I recently went to the Saigon Deli in the Little Saigon area of the 12th and Jackson to try their take on this staple, and had an overall pleasant experience. The deli is a work of art, full of tiny packages of brightly colored foods tightly wrapped in cellophane or steaming on a hot tray. I ordered a tofu sandwich, my meat lovin dining companion got a BBQ pork sandwich, and together we got a Styrofoam tray of tofu spring rolls and one of the many mysteriously wrapped packages that lined the shelves. I chose a tight foil wrapped log in blind hopes that it was full of some sort of sweet coconut rice.
I judge a Bahn Mi based upon a few things:
- Is the bread fresh? The Bahn Mi is made on a full miniloaf of French bread, and when it is stale the sandwich becomes a hard to eat, boring beast that mercilessly nicks the insides of the mouth.
- Is the tofu fresh? The usual (less desirable) type of tofu used in these sandwiches tends to be dry and deep fried. I prefer it to be freshly cooked and soft instead of chewy and fried.
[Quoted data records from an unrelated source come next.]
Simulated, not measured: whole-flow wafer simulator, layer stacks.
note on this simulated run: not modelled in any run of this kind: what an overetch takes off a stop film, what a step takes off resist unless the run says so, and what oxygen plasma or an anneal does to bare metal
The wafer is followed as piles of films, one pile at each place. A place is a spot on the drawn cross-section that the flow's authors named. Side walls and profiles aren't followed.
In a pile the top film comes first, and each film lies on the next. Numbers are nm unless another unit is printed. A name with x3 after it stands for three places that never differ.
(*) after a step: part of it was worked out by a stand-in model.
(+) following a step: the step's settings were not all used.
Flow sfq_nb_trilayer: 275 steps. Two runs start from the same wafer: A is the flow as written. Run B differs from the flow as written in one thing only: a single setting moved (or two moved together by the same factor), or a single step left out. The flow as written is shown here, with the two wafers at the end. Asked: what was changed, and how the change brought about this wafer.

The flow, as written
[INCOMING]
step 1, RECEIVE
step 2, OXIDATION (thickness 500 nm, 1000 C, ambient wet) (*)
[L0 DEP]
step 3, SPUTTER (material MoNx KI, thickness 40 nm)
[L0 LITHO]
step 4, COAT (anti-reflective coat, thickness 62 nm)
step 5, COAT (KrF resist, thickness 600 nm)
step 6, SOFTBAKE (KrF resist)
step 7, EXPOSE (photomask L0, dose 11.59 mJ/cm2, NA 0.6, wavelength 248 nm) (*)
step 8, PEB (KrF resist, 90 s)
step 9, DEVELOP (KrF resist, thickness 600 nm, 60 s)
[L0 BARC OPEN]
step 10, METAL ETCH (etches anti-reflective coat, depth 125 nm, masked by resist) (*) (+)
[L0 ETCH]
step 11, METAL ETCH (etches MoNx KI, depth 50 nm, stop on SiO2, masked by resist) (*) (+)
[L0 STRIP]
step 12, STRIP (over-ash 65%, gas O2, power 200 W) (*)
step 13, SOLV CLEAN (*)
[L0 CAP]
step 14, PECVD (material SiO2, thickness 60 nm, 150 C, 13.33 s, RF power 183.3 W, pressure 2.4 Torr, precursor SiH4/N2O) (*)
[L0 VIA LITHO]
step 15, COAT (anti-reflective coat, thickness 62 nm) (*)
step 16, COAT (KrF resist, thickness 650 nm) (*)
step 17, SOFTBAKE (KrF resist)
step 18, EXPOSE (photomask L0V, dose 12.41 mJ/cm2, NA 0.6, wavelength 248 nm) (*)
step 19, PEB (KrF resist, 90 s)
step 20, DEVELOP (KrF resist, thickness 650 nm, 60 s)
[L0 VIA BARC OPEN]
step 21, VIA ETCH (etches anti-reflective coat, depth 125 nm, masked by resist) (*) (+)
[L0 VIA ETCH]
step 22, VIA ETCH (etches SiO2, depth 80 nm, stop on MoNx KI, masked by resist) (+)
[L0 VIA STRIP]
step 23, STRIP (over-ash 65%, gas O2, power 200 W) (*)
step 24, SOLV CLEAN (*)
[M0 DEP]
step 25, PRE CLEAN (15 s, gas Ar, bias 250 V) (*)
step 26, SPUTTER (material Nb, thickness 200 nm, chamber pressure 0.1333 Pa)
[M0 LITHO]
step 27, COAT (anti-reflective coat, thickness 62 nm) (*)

- Is there too much mayonnaise on the sandwich? A common sauce solution is mayonnaise and Sriracha , and I don't like it when there is too much mayonnaise.
- What temperature is the sandwich? They most definitely shine when they are warm, and are least interesting cold from a refrigerator.
- The rest of the fillings... these tend to include julienned carrots, fresh cilantro, spears of cucumber, sometimes thin rice noodles, pickled radish, thinly sliced onions, and fresh jalapeno. The lamer versions tend to come with a leaf or two of cilantro and a few wimpy strips of carrot and cucumber, whereas the stellar versions are packed with veggies, pickled and fresh, and a bush of fragrant cilantro.
The tofu sandwich at Saigon Deli broke the mold a bit in that the tofu used had been simmering in a rich red tomato sauce as part of their hot deli items. The tomato sauce took the place of the mayo/sriracha combination. The bread was semi fresh (but was freshly toasted, which added bonus points), and the innards were plentiful. It felt hearty and was definitely tasty, and I enjoyed it very much even though it was a bit of a departure from the standard.
The silver log ended up being a disappointment, as it was packed full of some sort of homogenized light beige meat product. Oh well.
The tofu Banh Mi was $2.00, and the pork was $2.50.